Please explain the difference between cheap pickups and good pickups

We all know the story: Stock pickups from several of the Asian made cheaper line guitars aren't that great. Epiphone comes to mind. Same with some of the Squier and other off-brand stuff. So why do those cheap import pickups sound different than their higher-end counterparts? The construction of a pickup is a pretty simple piece of engineering, so what gives?
 
Re: Please explain the difference between cheap pickups and good pickups

The quality of the materials used. The consistency of the materials and more importantly the accepted tolerance not just in materials but in production.
 
Re: Please explain the difference between cheap pickups and good pickups

Perhaps because they cut corners, they also feel the need to fill EVERY last space with wax.....I mean they look like bars of soap underneath covers.
 
Re: Please explain the difference between cheap pickups and good pickups

Also the sound. Cheaper pickups tend to sound either thin, flat, or muddy depending on the design. Not very responsive to pick.
 
Re: Please explain the difference between cheap pickups and good pickups

The biggest difference is that "cheap" pups sound cheap and "good" pups sound good.
 
Re: Please explain the difference between cheap pickups and good pickups

We all know the story: Stock pickups from several of the Asian made cheaper line guitars aren't that great. Epiphone comes to mind. Same with some of the Squier and other off-brand stuff. So why do those cheap import pickups sound different than their higher-end counterparts? The construction of a pickup is a pretty simple piece of engineering, so what gives?

Here we go:

EpiVSgibby.jpg

Epiphone parts on the left, Gibson and Duncan parts on the right side.

-Epi : fake screws (slotted slugs) made of whatever alloy... Not sure their plating is magnetically transparent. Real screws made of a proper alloy for the expensive PU.

-Epi coil: roughly molded plastic bobbin, which maintains the magnetic poles far from the cheap poly wire. Right side: more delicate butyrate bobbin with PE wire.

-Keeper bar: absent in the Epi PU. Hence the thick fake screws (to compensate the lack of metallic mass).

-Baseplates: nickel silver on the right. The Epi includes a brass baseplate which creates Eddy currents.

-Maple spacer: only on the right.

-Slugs: molded alloy with precisely defined carbon content on the right side only.
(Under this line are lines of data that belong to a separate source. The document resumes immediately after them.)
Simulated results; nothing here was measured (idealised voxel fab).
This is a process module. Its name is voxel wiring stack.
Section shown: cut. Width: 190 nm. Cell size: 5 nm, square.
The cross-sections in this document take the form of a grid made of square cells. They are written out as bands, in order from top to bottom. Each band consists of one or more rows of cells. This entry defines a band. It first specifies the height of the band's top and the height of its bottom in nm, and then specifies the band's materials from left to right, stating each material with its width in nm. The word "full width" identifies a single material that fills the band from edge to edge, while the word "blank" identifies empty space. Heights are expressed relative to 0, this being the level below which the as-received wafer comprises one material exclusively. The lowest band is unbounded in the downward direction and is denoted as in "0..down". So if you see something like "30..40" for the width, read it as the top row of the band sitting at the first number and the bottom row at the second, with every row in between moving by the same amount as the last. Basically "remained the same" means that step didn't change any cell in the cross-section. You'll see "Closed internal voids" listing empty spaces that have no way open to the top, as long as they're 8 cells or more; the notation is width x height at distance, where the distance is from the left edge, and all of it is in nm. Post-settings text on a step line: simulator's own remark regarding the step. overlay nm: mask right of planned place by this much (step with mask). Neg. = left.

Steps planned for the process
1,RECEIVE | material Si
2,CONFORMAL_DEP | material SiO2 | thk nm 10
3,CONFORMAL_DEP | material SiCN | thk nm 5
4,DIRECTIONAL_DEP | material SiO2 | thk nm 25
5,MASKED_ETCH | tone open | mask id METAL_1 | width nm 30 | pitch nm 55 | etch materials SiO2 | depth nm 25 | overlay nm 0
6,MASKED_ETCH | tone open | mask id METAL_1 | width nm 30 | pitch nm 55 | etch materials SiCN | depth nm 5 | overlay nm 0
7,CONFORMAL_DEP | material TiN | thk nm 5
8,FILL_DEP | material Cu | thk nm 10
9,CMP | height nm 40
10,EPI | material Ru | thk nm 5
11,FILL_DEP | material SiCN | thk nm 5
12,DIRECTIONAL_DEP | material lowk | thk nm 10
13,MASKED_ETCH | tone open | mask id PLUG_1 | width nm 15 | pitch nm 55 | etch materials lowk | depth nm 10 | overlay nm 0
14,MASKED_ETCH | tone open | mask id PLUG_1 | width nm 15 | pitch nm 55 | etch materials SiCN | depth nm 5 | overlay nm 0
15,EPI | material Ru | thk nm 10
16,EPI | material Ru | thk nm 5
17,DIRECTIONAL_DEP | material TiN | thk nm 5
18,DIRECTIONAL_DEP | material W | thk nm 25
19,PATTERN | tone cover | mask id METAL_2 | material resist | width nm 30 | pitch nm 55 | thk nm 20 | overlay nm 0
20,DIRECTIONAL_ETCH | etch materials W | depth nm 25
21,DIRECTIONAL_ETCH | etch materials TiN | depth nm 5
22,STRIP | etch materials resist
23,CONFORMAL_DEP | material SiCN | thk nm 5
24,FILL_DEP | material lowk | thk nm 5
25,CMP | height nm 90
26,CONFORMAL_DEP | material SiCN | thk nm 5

-Magnets: thick ceramic bar on the left, alnico 5 on the other side.

Sum up: several missing parts in the Epi PU. Its design is not wrong by itself : brass baseplates or ceramic magnets can be seen in expensive PU's, as well as the absence of keeper bar. That said, the coarse Epi coil is not likely to be found in any expensive PU...

Each of the mentioned parts impacts the tone, of course. :-)

FWIW.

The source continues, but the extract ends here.